Overhaul `combine_echodata` method #1042

lsetiawan · 2023-05-15T23:53:28Z

Overview

This PR aims to overhaul the combine_echodata functionality to be in favor of using xarray's functions to concat the datasets. This relates to issue #976. The changes that happens in this PR are as follows:

Remove the usage of ZarrCombine object
Remove spinning up dask client under the hood during combine
Remove the need for zarr path as combine_echodata input
Utilizes xr.concat to combine the datasets under the hood so it doesn't require any monotonic values, keeping the data lossless
Updates group_paths attribute to be a tuple rather than set to keep order of paths.

NOTE: Currently this works for EK60, but there are still some issues with attributes combining within the Vendor_specific group for EK80 since some of the attribute values are arrays.

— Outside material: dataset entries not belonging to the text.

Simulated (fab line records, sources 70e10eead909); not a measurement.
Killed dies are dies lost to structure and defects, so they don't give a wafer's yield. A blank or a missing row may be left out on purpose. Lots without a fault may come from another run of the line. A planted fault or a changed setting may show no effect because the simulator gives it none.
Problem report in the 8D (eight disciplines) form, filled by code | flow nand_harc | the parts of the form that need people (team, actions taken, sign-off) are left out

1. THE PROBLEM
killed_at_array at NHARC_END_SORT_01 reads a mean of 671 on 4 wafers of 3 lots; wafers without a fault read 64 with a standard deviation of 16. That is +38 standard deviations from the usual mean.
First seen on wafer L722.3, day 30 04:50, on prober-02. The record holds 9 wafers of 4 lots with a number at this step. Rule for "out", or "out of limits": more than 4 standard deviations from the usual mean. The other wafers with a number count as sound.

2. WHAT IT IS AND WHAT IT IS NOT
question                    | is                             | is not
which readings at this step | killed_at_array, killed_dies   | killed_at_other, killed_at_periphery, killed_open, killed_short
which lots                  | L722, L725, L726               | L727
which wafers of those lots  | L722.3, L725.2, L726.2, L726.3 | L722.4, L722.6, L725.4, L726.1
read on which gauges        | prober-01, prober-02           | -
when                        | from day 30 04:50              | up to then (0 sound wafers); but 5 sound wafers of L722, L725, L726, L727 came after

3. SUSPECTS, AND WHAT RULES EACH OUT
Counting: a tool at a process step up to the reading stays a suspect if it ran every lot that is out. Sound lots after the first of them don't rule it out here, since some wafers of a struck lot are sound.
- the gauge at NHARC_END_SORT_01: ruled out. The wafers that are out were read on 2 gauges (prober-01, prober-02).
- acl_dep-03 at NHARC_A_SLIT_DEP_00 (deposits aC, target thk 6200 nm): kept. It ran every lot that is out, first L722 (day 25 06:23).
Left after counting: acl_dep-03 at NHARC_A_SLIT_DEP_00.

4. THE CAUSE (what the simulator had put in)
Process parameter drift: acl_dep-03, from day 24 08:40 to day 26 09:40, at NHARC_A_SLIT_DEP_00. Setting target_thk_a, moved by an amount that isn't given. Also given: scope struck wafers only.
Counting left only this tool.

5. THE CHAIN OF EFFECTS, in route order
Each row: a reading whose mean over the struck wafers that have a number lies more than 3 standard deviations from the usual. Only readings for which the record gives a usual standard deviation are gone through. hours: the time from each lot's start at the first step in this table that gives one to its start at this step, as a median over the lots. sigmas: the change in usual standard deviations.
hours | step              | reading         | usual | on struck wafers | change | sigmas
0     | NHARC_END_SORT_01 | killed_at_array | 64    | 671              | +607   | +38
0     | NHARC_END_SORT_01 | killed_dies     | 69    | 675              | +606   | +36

In another PR, I will address the issue as stated above.

codecov-commenter · 2023-05-16T18:54:31Z

Codecov Report

Merging #1042 (caa30cd) into dev (a09d8f3) will decrease coverage by 24.76%.
The diff coverage is 81.75%.

❗ Your organization is not using the GitHub App Integration. As a result you may experience degraded service beginning May 15th. Please install the Github App Integration for your organization. Read more.

@@             Coverage Diff             @@
##              dev    #1042       +/-   ##
===========================================
- Coverage   80.79%   56.03%   -24.76%     
===========================================
  Files          67       18       -49     
  Lines        6086     1574     -4512     
===========================================
- Hits         4917      882     -4035     
+ Misses       1169      692      -477

Flag	Coverage Δ
unittests	`56.03% <81.75%> (-24.76%)`	⬇️

Flags with carried forward coverage won't be shown. Click here to find out more.

Impacted Files	Coverage Δ
echopype/utils/coding.py	`20.23% <0.00%> (-74.21%)`	⬇️
echopype/utils/io.py	`60.58% <0.00%> (-29.89%)`	⬇️
echopype/echodata/combine.py	`78.37% <95.08%> (+3.94%)`	⬆️
echopype/echodata/echodata.py	`77.35% <100.00%> (-1.65%)`	⬇️

... and 54 files with indirect coverage changes

📣 We’re building smart automated test selection to slash your CI/CD build times. Learn more

lsetiawan · 2023-05-18T18:54:45Z

TODO

Benchmarking is needed before merging this PR into dev!
Address Move filter coefficients and decimation factor to variables #1044 (comment)

echopype/echodata/combine.py

aniketfadia96

LGTM

Co-authored-by: Aniket Fadia <fadiaaniket@gmail.com>

lsetiawan · 2023-05-22T17:21:08Z

@leewujung This is currently failing because the Vendor specific identical check fails for AZFP. Should AZFP have same filter params for all files to be valid for merging?

emiliom · 2023-05-22T17:52:08Z

@leewujung This is currently failing because the Vendor specific identical check fails for AZFP. Should AZFP have same filter params for all files to be valid for merging?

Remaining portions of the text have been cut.